GithubHelp home page GithubHelp logo

project-rhino's Introduction

Project Rhino

As Hadoop extends into new markets and sees new use cases with security and compliance challenges, the benefits of processing sensitive and legally protected data with all Hadoop projects and HBase must be coupled with protection for private information that limits performance impact. Project Rhino is our open source effort to enhance the existing data protection capabilities of the Hadoop ecosystem to address these challenges, and contribute the code back to Apache.

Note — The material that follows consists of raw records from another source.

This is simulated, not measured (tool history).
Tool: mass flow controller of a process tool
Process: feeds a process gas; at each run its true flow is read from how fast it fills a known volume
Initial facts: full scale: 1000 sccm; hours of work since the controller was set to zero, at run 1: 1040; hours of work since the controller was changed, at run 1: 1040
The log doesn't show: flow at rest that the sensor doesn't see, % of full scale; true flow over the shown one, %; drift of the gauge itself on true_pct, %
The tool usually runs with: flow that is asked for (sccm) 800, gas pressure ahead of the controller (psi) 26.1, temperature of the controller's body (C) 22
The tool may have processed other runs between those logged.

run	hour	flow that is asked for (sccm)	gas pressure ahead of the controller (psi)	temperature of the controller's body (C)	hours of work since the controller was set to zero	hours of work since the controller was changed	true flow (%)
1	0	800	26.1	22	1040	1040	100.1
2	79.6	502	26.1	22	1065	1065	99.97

The core of the Apache Hadoop ecosystem as it is commonly understood is:

  • Core: A set of shared libraries
  • HDFS: The Hadoop filesystem
  • MapReduce: Parallel computation framework
  • ZooKeeper: Configuration management and coordination
  • HBase: Column-oriented database on HDFS
  • Hive: Data warehouse on HDFS with SQL-like access
  • Pig: Higher-level programming language for Hadoop computations
  • Oozie: Orchestration and workflow management
  • Mahout: A library of machine learning and data mining algorithms
  • Flume: Collection and import of log and event data
  • Sqoop: Imports data from relational databases

These components are all separate projects and therefore cross cutting concerns like authN, authZ, a consistent security policy framework, consistent authorization model and audit coverage loosely coordinated. Some security features expected by our customers, such as encryption, are simply missing. Our aim is to take a full stack view and work with the individual projects toward consistent concepts and capabilities, filling gaps as we go.

Our initial goals are:

1) Framework support for encryption and key management

There is currently no framework support for encryption or key management. We will add this support into Hadoop Core and integrate it across the ecosystem.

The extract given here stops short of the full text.